Helping Young People Pursue a Life in the Arts
An art teacher and a practicing artist her entire life, Rhoda Lubalin credits teachers and a family of teachers for encouraging her. In 1936, her 8th grade teacher, Miss Curran, with bright red hair and purple clothes, urged Rhoda to apply to a brand new school, the High School of Music and Art, just created by Mayor Fiorello La Guardia. She was accepted and joined 23 other teens chosen throughout New York City.
She went on to major in art at Hunter College, winning the art department award upon graduation. She then was granted a graduate fellowship to Ohio University, in Athens, Ohio. In addition to teaching, she worked every day in the studio of acclaimed sculptor John Rood. Rood’s studio was a magnet for every student visiting the University and the area. Meeting dancers, musicians and others involved in the arts made her time in Ohio “the most exciting year of my life.” She was the first person ever to earn a masters degree in sculpture.
Returning to New York, she became a visual arts teacher, a profession she pursued for 22 exciting years. During this time she raised her two sons as well as painting, illustrating and exhibiting. She also met her future husband, the renowned graphic designer Herb Lubalin, who encouraged her to enter a second important career as resource director of the graphics magazine U&lc (upper and lower case). The couple lived and worked in New York City and eventually bought a home in Millerton, NY. Today Rhoda lives in Amenia NY, surrounded by art—by her late husband, Herb Lubalin; her gifted sons, Joshua and Peter Sparber; her brother; many friends; and her own work.

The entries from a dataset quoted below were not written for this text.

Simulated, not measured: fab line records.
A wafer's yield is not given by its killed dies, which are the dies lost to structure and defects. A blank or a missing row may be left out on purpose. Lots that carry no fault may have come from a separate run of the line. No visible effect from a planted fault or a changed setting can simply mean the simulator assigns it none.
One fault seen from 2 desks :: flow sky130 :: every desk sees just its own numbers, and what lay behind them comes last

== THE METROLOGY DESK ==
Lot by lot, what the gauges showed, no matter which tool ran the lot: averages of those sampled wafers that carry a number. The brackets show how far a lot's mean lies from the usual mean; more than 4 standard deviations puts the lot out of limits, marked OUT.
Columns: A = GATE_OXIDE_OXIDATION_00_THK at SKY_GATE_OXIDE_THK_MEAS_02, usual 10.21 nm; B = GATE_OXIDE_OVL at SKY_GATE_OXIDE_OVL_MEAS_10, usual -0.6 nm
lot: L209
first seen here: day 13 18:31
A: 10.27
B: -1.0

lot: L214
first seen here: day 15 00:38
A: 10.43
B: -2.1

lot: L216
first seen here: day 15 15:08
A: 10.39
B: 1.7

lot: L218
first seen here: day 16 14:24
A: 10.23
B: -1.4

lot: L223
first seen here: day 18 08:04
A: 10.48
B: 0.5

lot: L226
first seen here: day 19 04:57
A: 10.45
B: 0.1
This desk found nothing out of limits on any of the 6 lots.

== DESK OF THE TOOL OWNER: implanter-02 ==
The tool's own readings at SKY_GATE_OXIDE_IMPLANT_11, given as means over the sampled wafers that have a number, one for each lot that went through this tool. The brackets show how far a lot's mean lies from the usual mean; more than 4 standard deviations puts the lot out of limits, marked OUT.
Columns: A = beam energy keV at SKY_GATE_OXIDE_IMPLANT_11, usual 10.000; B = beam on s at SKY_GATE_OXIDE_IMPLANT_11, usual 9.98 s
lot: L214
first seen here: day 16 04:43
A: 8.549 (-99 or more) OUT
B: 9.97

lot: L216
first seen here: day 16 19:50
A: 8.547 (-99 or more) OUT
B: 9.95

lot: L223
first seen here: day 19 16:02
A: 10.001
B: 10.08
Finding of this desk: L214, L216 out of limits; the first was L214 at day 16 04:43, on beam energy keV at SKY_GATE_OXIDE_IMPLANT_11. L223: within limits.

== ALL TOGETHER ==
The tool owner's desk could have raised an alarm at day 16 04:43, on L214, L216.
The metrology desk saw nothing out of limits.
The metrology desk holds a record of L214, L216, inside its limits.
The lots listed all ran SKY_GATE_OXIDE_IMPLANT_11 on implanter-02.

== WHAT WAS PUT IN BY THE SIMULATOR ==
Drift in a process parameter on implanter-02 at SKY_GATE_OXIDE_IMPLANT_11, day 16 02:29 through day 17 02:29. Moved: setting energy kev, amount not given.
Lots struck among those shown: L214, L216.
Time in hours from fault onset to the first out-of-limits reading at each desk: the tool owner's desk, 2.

Rhoda created the Rhoda Lubalin Art Scholarship in 1990 to encourage the arts locally. In 2008, she placed the scholarship under the aegis of Berkshire Taconic. The foundation handles the all administrative tasks for the award while Rhoda remains actively involved in the fund and the selection committee. “I’m happy to know the scholarship will continue well into the future, to encourage students to pursue their passion,” she said.